Day 2: General Tso’s Chicken from King Dragon (1548 Madison Avenue, 212-369-6788)
The identity of General Tso and the origin of his eponymous, ubiquitous chicken has long been a question nagging the American psyche, right along with queries like “Who is John Galt?” (spoiler: he’s a total jackass with a long, clunky monologue) and “Who killed Laura Palmer?” (I haven’t finished the series on Netflix yet, so I don’t know!)
Luckily, Fuchsia Dunlop gives us an answer in Revolutionary Chinese Cookbook, in which she traces the dish’s roots back to China’s Hunan Province.

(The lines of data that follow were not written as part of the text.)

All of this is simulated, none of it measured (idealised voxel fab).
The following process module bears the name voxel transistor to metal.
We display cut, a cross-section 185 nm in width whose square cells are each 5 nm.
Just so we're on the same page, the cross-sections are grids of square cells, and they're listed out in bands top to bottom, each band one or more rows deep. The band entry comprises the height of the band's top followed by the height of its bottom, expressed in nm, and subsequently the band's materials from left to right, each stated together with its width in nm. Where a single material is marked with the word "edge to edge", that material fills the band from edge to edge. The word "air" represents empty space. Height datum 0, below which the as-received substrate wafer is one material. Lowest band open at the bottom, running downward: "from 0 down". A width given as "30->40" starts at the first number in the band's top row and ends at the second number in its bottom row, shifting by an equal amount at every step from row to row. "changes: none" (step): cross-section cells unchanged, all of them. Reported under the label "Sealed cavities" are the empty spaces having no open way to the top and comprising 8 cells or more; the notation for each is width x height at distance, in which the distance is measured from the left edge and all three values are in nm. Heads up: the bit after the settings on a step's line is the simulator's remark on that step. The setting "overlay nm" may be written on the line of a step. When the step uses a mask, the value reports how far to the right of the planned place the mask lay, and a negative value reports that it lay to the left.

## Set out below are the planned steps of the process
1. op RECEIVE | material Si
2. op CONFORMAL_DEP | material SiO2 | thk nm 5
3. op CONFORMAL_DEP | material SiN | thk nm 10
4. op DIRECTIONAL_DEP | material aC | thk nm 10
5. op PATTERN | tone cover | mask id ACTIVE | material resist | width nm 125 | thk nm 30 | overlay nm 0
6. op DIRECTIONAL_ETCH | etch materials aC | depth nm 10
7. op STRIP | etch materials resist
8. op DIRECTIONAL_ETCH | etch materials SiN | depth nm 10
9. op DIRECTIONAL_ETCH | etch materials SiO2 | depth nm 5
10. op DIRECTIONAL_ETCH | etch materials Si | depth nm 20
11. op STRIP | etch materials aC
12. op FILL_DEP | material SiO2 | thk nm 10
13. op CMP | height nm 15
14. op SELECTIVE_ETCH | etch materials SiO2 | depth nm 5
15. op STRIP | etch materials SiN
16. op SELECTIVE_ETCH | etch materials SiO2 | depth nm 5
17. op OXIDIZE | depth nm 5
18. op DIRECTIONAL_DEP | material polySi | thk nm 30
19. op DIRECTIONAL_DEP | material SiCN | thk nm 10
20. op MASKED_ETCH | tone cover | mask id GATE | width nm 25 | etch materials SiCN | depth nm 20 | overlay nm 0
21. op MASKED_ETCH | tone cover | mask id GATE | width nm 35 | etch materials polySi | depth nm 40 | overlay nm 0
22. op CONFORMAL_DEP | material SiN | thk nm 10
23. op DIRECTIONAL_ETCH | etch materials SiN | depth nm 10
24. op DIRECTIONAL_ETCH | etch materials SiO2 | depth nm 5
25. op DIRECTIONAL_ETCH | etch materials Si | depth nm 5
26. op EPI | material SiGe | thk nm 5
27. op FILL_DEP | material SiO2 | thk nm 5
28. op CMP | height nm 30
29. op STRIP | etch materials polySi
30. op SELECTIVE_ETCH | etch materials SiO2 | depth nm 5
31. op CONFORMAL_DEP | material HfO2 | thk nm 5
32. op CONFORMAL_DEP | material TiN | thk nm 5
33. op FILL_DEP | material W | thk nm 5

Apparently, a General Tso Tsung-t’ang did exist and allegedly enjoyed a lightly fried chicken in a thick, peppery sauce. (Tso Tsung-t’ang, in case you might be interested, gained notoriety by successfuly suppressing rebellious Uyghurs in the mid-19th-century.)
Dunlop notes that this recipe doesn’t show up in classic Hunan cooking texts, suggesting that it’s probably just named after him, as many Chinese dishes get named after the country’s notable figures.
So, General Tso’s as we know it originally began its journey to the U.S. in the middle of the 20th century, when Chinese nationalists went to Taiwan to escape Maoists. Some of these refugees included the nation’s top chefs. And one of these culinary stars, Peng Chang-kuei, wound up moving to New York and opening a Chinese restaurant in 1973.
Peng Chang-kuei’s establishment gained significant respect and attention, since his cooking attracted U.N. staffers who worked near the 44th Street restaurant.
According to Dunlop, the core flavors of General Tso’s — savory spiciness — stem from Hunanese cuisine, whereas the sugar is a U.S. modification, added by Peng Chang-kuei to appeal to American tastes.
(Note: Francis Lam has also written about this.)
King Dragon, similar to other takeouts, serves a small-sized version of this staple for $5.
Quality-wise, this restaurant falls somewhere in the upper half of such eateries, and can best be described as solid — but not superlative.
The predominately dark-meat chicken has an overwhelmingly moist mouthfeel. The breading balances crispiness with chewiness.
The Achilles’ heel?
The sauce — a little on the syrupy, sticky side, the gravy could have featured a lot less starch and far more spice.